Had some fun conversations with my nieces who are big, big fans about the movie. The folks behind the movies did a great job of adding touches and did not subtract too many key scenes.
- The opening was terrific with Hermione doing what was described but not shown in the books: erasing her parents' memory of her so that they can be safe in a very, very dangerous world.
- Dobby had more lines to make up for his cut scenes in the previous movies:
- "Dobby never meant to kill, simply maim, or severely injure." A wonderfully humorous line that shows his essential character--loving, fiercely loyal to Harry, causing heaps of damage despite trying not to hurt people too much.
- Dobby's last words about being happy to be with his friend Harry Potter on the beautiful beach. Incredibly moving.
- The new kiss. Ginny asks Harry to zip her up as she walks half-dressed around a house chock full of brothers just so that she can kiss Harry. This scene had to grapple with the omission from the end of the previous movie--where Harry pulls a Peter Parker and breaks up with Ginny for her safety. That bit seemed very unrealistic (Ginny would be a target for many reasons regardless). But the best part was George's reactions in the background. Smashing!
- Moody had some great lines in his first/last scene
- Hedwig's death is far more noble and logical. It never made sense that that Hedwig would be carried to and from Hogwarts at the start/end of each school year. The bird can fly, the cage is unnecessary at Hogwarts. So, she not only demonstrates her heroic nature by putting herself in the line of fire, but makes the movie flow easier since her defense of Harry reveals the true Harry (thus bring Voldemort towards him) rather than his use of expelliarmus against Stan Shunpike. The trick in adapting a seven book series into eight movies is to balance keeping enough of the books in to satisfy the readers but make the movies flow and also make them sensible. By putting Hedwig in between Harry and his adversaries, the movie-makers solve a bunch of problems at once.
- Less polyjuice potion--Harry is not disguised at the wedding or in Godric's Hollow. He even explains to Hermione why not. Authors can use the same stunt again and again, movies not so much. Plus Daniel Radcliffe and his face are getting the big bucks.
- Ron, not Harry, figures out who R.A.B is. Nice to bump up Ron's contribution, particularly since he does not come off so well later.
- Dobby takes dtown Pettigrew. But then it leaves a big question: is Wormtail alive or dead?
- How Bellatrix tortures Hermione--by carving into her arm "Mudblood" rather than using the cruciatus curse. Nice callback to Umbridge's torture of Harry.
- Bill Weasley having to explain who he is and what happened to him in five seconds, since his stuff in the last movie (fighting in the corridor while Dumbledore was getting killed) was cut.
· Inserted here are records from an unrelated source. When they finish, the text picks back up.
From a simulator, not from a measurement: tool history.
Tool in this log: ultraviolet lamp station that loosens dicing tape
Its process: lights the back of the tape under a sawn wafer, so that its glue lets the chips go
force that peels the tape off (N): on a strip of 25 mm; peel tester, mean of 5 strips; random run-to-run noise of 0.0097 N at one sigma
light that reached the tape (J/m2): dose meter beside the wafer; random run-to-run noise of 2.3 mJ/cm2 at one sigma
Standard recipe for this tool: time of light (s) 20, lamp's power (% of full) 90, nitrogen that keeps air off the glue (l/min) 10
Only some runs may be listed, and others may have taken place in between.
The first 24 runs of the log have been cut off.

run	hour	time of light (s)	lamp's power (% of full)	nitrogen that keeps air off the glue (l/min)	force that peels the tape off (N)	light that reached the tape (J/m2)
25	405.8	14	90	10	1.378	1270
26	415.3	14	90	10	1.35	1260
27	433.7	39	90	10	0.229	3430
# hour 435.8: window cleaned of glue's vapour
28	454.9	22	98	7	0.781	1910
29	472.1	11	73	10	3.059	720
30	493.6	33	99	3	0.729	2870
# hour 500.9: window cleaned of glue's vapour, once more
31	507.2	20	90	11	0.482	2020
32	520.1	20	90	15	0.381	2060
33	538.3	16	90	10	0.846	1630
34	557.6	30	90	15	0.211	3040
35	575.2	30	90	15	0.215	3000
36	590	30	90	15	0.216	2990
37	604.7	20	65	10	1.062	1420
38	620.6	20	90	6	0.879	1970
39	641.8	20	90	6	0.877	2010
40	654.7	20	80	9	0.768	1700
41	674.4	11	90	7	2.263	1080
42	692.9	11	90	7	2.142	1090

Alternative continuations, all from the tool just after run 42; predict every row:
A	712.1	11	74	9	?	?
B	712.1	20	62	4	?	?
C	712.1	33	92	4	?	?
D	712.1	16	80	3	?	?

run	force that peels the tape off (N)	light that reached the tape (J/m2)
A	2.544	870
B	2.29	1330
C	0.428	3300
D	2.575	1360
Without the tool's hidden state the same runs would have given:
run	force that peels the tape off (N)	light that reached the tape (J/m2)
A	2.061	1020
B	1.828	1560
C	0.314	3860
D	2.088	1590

- I liked the Dursleys' departure better in the book. Dudley learns, Vernon does not, Petunia almost does. In the movie, none of that is signaled. Reminds me of the scene I most miss from the books--in the Half-Blood Prince, Dumbledore lectures the Dursleys about proper child-rearing while goblets of mead bang into their heads.
- No exploding Horn at Xenophilius Lovegood's.
- The scene in the book where the tent folks listen to the radio show of the rebels with Fred, George, Lee Jordan, and Remus Lupin. That scene was terrific in the book, but understandably didn't fit here. The problem was that they did listen to the radio several times, reminding the fans of the books but not paying off.
- Surprised to not see the Invisibility Cloak at all in the first movie despite its centrality as a Hallow.
- The absolutely best realized scene--the telling of the Tale of Three Brothers. The animation was terrific. Just a fun way to tell it.
- The three polyjuiced potioned teens as adults in the Ministry of Magic. Those actors did a great job of being not quite themselves.
- The scenes in Godric's Hollow: the snake, the blown up old house, the graveyard.
- The locket's efforts to defend itself. Wow.
- The Harry-Hermione dance in the tent scene. He is trying to jolly her out of her Ron-has-left depression, and it reminds us that these folks are kids. But it almost seems to give Ron something to fear. I know that Harry and Hermione were very clear on where they stood with each other. For folks who are casual fans, this might have been confusing.